Still no Sign of Stolen Moore Sculpture
Last Sunday the papers reported of another theft of a valuable bronze from an open-air park setting. It regards the Standing Figure from the Glenkiln Sculpture Park, Dumfries and Galloway, South-West Scotland.
The work by the English artist Henry Moore (1898-1986) had been placed within its grand setting of the Scottish hills by the local landowner Sir William Keswick, who collected between 1951-1976. Scattered over the large estate were another five sculptures, including three by Henry Moore, one by Auguste Rodin and another by Jacob Epstein. The Guardian informs us that Sir William Keswick had once spoken of his sheep farm to the artist, and had said that “its large acreage was unsuitable for agricultural farming because the ground was too rocky”. Instead these large rocks formed beautiful platforms for the sculptures to stand on.
After the theft of the Standing Figure during the weekend, there has been no sign of it since, and the other sculptures have been removed from the park for security reasons.

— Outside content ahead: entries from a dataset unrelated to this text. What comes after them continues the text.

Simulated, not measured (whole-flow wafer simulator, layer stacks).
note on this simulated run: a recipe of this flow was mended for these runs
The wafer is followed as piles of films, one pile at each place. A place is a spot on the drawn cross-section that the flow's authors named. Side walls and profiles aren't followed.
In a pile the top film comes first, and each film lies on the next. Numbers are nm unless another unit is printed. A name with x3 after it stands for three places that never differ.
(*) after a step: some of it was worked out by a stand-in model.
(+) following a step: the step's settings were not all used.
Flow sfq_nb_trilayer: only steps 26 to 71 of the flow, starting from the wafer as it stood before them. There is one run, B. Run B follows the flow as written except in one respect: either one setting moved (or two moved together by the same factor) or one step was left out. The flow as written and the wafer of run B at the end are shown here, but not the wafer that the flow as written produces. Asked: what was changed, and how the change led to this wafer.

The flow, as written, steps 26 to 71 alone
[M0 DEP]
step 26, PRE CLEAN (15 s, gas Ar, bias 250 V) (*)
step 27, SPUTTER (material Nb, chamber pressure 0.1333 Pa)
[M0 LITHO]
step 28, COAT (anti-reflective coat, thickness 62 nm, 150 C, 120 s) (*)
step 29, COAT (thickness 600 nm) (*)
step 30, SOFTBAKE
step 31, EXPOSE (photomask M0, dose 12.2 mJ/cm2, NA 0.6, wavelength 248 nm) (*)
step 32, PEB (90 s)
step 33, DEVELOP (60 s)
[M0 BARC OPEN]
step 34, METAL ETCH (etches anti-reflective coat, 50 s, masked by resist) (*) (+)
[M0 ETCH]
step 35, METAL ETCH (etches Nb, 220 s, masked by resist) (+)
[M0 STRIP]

Over the last fifteen years, there have been a number of thefts of Henry Moore sculptures, which are suspected to have been stolen for the scrap metal value of the bronze, which makes up only a fraction of its artistic value. In 2012 a sundial went missing from the Henry Moore Foundation, Much Hadham. It was found back after having been sold for a mere £46. Unfortunately, a piece that was taken from the same Foundation in 2005 has never been recovered, it was estimated to have a similar value to the current missing bronze of 3 million pounds.